Saturday, September 21, 2013

My Worst Fear: We Must Not Forget

Today is Stephen King's birthday, and the Writer's Almanac posted a quote by him that stuck with me. I'm not sure why. I haven't read much of his work, but clearly he is an accomplished author. He said he just writes about what scares him. His mom told him when he was little that if he said his worst fears outloud that they would never come true. He said that's been at the root of his career. I've been collecting some bits and pieces for small episode posts. Some of them more serious than others, but most non-ficiton. Today, I decided to follow the inspiration of King and write about a fear I have. It's nothing I've ever listed on things I'm afraid of, but it certainly sits up there as one of the biggest. While the fear is real, the episode is clearly fictional. I'm not sure if I'm going to leave it or finish it. I'd be interested to hear some feedback.

 

I couldn't tell if I was awaking from a dream, or if the sounds around me were real. The awful cries of babies being torn from their mothers, of the men shouting the names of their wives and girlfriends as though it was the last time they would look into each other's faces. The steady clapping beat of marching combat boots, and the single-word sticcato commands shouted harshly in a foreign language. My vision was still foggy with sleep sand and my thoughts were straddled between my dreams and reality. If this dream was to reveal itself as such, it would prove to be a terrifying nightmare. If it was reality, well then what do you call a terrfying nightmare when it really happens? 

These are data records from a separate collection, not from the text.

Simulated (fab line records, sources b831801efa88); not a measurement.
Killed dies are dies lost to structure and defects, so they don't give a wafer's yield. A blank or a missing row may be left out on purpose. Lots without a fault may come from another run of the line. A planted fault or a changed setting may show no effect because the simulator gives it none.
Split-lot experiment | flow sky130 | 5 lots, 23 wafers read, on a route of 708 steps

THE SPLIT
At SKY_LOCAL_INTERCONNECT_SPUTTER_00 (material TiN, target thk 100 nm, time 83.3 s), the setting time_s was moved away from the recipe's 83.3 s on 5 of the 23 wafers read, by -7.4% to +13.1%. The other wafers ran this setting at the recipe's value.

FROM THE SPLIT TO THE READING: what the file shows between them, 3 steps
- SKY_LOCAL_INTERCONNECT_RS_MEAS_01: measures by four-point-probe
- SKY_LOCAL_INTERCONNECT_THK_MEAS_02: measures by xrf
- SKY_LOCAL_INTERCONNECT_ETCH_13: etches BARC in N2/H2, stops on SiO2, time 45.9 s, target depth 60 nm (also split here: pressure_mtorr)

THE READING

As I sat up and my head cleared, I sighed in an instant of relief that it couldn't be happening. I had heard the cliches about learning from history, and certainly the world would not, could not, be doomed to repeat such an atrocitiy. I exhaled, deflating any hope that it was all a dream because I noticed my roommates were gone, and I could hear chaos around me. People scurrying up and down the hallways, whispers, shouts, slamming doors. Outside I heard again, the sounds that awoke me just moments before. 

"Rebecca!" There was pounding at my door, and the corner of my Led Zepplin poster fell off its tiicky tac and rolled over Robert Plant's face. Five booming fist pumps knocked my favorite picture frame off the shelf and followed another plea, "Rebecca, are you in there? Get up, we have to go!" I ran to the door, still not sure what was happening and opened it feverishly. Out of breath, sweating, and screaming, Adam was on the other side looking desperately unsure he would find me. But he did. 

"What's going on?" I asked fearing the answer. 

"Thank God you're still here." No explanation, no conversation, we didn't need any, we never did. My brother just took my hand and we began running, as if our lives depended on it. In the hallways of the dorms, people were frantic. No time to stop and text, everyone was on cell phones or shouting out the names of people they were looking for. In between the electrical room and the study lounge, there was a narrow hallway that led to the back door with a window. We stopped and stood cautiously to see what was going on outside. I was paralyzed by fear when I peered out the window. It was a historical film, it had to be. No way humanity could allow this to happen again. It just couldn't be.

The beautiful green lawn at the center of campus, usually filled on Saturday mornings with friendly football games, readers under shady tress, and young lovers enjoying the warmth of the sun, was seized by soldiers in brown uniforms sinched tightly at the waist with shiny black gunbelts and pant legs tucked into equally shiny black boots. Some of them held small pistols in their hands, others had large automatic combat weapons. But all of them had the same red band around their arms. Recognizable to anyone, the red bands hosted the swastika, symbol of hatred, evil, and cruelty. The commands that had awoken me earlier were the soldiers barking at the ring of prisoners circled around the perimeter of the campus, marching under the duress of armed soldiers' threats.

There they were, like the millions of Jews, Gypsys, Handicapped, and others who were wiped out in the Holocaust. Some of them my friends, all of them my brethren. Our worst fears were coming true right here. In the 21st century. In America. Hundreds of Jewish college students rounded up and stripped clean. Virtually nondiscript and comfortably enrobed in their matching army uniforms, the Nazi's tore off the prisoners clothes, leaving them barefoot, naked, exposed. Each imperfection, each feature of insecurity, on parade for all to see. Each uneven breast, each beer belly, each dimple of cellulite, each flat buttocks or stretch mark, all momentary preoccupations to be replaced by a stripping of much more than clothes. Strong, smart, powerful young people begging for their lives and the lives of their loved ones, knowing what would come in the months ahead. Crying, screaming, begging, they were beaten and threatened and dragged. Three of the young men stepped to the center of the circle synchronously, as though to silently and intuitively make a suicide pact. They were successful.

The shots of the guns firing snapped me into consiousness. I felt as though I had been watching for hours, but it had only been a minute or two. Quite possibly the most horrififc two minutes of my life. Adam grabbed my hand and told me to look at him. With his other hand he endearingly touched my cheek and then he held my chin. "Stay with me, and whatever you do, don't stop running."

"Where are we going to go?" I asked. "There's nowhere to hide. It looks like they're everywhere."

"I don't know. But we can't stay here." He was right.